Thursday, October 01, 2009

Brand New Day

This morning I woke up, dressed myself in something other than 3-day-old jeans & a sweatshirt, got my Sweetie off to school, walked back home, and leisurely drank my tea & ate my breakfast while playing around on the computer - Good Morning America on in the background.

Less than an hour later, I hopped in my car & headed to my weekly chiropractic appointment. I used to go on Wednesday mornings, but now that's got to change. Thursday mornings will probably be my new norm for that.

After my appointment I got back in my car and drove just across the street to the other businesses within this executive park. I was headed to one business in particular. To go to work at my new job.

Yep - that's right. Today was my second day on the job. Granted, it's a part time job (VERY part time, as in about 12 hours per week). But it's a job. A good job. At a very "Amy-ish" type of job and place - a yoga center/spiritual learning center. A small company. I'm my boss's only true employee (others are considered contract employees). I am this small school's new Administrative Assistant.

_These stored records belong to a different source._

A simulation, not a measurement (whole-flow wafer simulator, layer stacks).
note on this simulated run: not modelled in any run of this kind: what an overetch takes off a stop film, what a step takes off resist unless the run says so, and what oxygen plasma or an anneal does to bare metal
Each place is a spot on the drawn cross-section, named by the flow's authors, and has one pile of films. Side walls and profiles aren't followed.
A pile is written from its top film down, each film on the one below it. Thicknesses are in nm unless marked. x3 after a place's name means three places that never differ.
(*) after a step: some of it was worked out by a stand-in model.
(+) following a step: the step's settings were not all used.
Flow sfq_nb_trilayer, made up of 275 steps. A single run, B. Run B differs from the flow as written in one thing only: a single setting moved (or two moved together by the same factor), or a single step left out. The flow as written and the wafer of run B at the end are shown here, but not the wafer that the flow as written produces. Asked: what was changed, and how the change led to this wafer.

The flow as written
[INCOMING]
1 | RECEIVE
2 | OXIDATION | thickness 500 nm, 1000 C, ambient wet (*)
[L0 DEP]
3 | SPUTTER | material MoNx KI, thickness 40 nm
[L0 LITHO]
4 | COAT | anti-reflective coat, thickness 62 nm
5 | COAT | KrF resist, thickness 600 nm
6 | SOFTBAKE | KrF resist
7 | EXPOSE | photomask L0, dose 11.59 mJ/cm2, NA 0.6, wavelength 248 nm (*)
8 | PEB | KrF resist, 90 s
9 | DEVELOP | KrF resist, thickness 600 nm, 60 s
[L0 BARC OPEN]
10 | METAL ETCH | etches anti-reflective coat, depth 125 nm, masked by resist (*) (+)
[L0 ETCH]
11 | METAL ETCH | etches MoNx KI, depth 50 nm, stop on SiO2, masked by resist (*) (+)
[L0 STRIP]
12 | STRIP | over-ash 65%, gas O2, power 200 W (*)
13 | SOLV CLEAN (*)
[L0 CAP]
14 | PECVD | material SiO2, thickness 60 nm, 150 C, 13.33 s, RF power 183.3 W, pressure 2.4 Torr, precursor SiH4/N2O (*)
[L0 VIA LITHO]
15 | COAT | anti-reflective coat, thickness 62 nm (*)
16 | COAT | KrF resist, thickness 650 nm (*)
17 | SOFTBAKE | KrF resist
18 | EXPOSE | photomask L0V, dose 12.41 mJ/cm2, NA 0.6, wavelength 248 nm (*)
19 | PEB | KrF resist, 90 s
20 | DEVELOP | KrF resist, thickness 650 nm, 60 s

The school is taking off really well. Even though things are still so seemingly small, it's actually growing. My boss has owned the company for approximately 10 years and used to be able to do things on her own, employing contract workers here and there when necessary. But now a new faction of the business is starting up for which she needs to both focus more of her time and employ regular help (me!) to help her manage what she is now too busy to do on her own. Yes, things are looking up and, with a wing and a prayer, the school will grow, registration will increase, income will increase, meaning my duties will become more and more, increasing my hours and increasing my hourly pay. I am basically in on the ground floor with a great job that will challenge me and excite me. My boss is wonderful. Things look good.

This opportunity - this whole scenario - has come about as a result of our church's Reverend emailing me about her colleague's search for an Admin person. I interviewed. I did well (just as I've believed all these last several months that my interviews have gone well.) I waited. Then I got the call - the job was mine.

I admitted my weaknesses during my interview. Things she needed her new hire to do - some things I honestly had little or no experience with. But I am resourceful. I am a great Public Relations person. I know how to research. I am an incredibly fast learner. I am dedicated and excited. I do whatever it takes to get jobs done. I don't give up.

I got the job.

As I told Hubby - all this time that I've been out of work and interviewing, doing well but never well enough to get the job, never good enough to beat out the competition - I've felt like I just needed someone who believes in me enough to give me a chance. Let me show you what I can do and you will be pleasantly impressed, rather than let me flounder a bit as a I search for the best way to articulate what I have done professionally in the past. Put me into a situation. Allow me to show my skills. Look beyond my resume and my improving-but-still-nowhere-close-to-perfect interviewing skills and into my possibilities. Give me a chance.

I am employed. I've been given a chance. Someone has seen into my possibilities and has faith in me. I can do everything my new employer needs me to do - and more. Let me show you how.

I am employed. Part time, for now, but growing. I am relieved and happy. I think I'm going to like this job.